The state House and Senate are coming up on crunch time regarding compliance with the state Supreme Court’s 2012 McCleary decision, in which justices ruled the state was not meeting its paramount duty on K-12 school funding. Lawmakers realistically must arrive at an agreement by the middle of this year, and it’s a safe bet that they are having numerous discussions and meetings with a range of public school stakeholders. We know what they are talking about, and that’s McCleary.

But who exactly is meeting with them? Why are legislators talking with these specific parties? When did the meetings take place? Why will a particular policy head in a certain direction? How did a decision get made in the way that it did? We don’t know, because legislators have largely exempted themselves from the Public Records Act. A story in Sunday’s edition of The Seattle Times highlighted the difficulty in getting that information through a records request by the Times and public radio Northwest News Network.

It’s a bipartisan problem. The request sought the legislative calendars of Democratic House Speaker Frank Chopp and Senate Democratic Minority Leader Sharon Nelson, Republican Senate Majority Leader Mark Schoesler and Republican House Minority Leader Dan Kristiansen. It also sought emails sent to and from the legislative leaders regarding the state’s budget and school funding. The response from all was a decided “No.”

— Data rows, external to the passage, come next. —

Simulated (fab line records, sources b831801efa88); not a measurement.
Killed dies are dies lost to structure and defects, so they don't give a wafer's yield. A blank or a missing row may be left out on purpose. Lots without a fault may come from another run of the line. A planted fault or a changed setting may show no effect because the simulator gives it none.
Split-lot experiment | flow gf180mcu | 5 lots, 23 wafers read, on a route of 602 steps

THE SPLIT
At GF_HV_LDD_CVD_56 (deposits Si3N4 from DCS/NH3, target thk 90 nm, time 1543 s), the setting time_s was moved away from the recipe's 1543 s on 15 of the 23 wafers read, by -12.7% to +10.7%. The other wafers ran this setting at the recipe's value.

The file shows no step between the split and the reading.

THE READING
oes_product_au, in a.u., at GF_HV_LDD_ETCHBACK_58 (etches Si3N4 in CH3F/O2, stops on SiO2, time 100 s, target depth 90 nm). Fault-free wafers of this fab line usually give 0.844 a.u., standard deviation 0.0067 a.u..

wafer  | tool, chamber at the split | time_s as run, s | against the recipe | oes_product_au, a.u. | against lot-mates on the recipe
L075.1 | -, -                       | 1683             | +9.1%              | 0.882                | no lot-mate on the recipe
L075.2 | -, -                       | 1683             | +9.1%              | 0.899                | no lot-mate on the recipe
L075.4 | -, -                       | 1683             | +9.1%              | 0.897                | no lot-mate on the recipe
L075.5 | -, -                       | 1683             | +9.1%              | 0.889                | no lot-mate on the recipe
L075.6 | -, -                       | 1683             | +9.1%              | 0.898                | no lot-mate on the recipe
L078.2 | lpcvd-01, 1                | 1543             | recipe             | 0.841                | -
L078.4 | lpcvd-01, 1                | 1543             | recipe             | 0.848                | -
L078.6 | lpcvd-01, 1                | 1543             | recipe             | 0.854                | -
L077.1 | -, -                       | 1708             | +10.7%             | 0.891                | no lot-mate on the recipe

They don’t want to even talk about the exemption; the Times reported Schoesler and Nelson did not respond to multiple requests for comment. Chopp and Kristiansen declined requests for interviews, though later, in separate statements through staff, said that they’d be willing to review how state records laws apply to lawmakers after legislative session concludes. But that does nothing for a public that wants to know now what is happening now on school funding.

The state’s Public Records Act arose out of 1972’s Initiative 276, to which voters gave 72 percent approval. But lawmakers apparently are relying on language that predates the initiative, in which “reports or correspondence made or received by or in any way under the personal control of the individual members of the Legislature” are not public record. Other elected state officials, including Gov. Jay Inslee, have opened emails and calendars to public view.

Washington prides itself on being a leader in records access. But on this issue, the state lags behind at least a dozen other states that require lawmakers to release some or all of their emails or calendar items. As a result, the public is largely in the dark about current decisions that carry a tremendous impact on future generations of students. The public and our current and future K-12 students deserve to know not just the what of education policy, but the who, why, when, where and how.